Basically what the AI does is "crawl" along a basic ruleset given by the programmer. I add things such as misfourtunes and calamaties and the AI randomly tries things to escape the bad states. It keeps a count of failures and successes, and then rules out the things that fail and weight the rest as being good or not. The skinny is that it learns what not to do and what to do for a given state.

The -1's you see are "disabled" nodes, they never fire. It takes 5 failures for a node to be deactivated.

The others are the weights, which is 1/3rd the actual success rate of that node for leaving the state. When picking between successful actions the bot makes a random number that is the sum of all the weights + 1 each weight. The bot then uses that random number as a "slider", so to speak, to choose the right action. For example(refer to the screenshot):
The sum of "Normal" actions + 1x4 is 22 (-1's aren't factored).
Let's say the random number is 8.

The action is Normal_Jump. Here's why.

The range for Normal_Move is 1..3 (weight + 1), the range for Normal_Jump is 4..12 and so on. So ranked by fitness the bigger the weight, the bigger the chance of the node being picked.
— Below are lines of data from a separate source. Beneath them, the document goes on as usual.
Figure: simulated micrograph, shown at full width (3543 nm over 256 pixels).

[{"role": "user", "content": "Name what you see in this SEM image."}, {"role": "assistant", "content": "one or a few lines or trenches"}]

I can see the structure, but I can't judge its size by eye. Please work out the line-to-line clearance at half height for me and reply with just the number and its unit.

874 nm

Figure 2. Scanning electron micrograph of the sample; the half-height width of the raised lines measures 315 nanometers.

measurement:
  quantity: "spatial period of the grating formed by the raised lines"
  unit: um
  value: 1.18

So if you were to add a state, you'd (with this code specifically) name it and specify the actions that make it possible to escape that state. As I said it was a blind shot for me and I cut many corners, so it's 90% hardcoded in the definitions.

QUICK FYI: The Bot State shows the current state, not the one that the action was previously based on. So if it says "Hurt" yet it successfully did nothing (weighted -1) then you know that it was in either Normal/Moving, not actually hurt the previous state.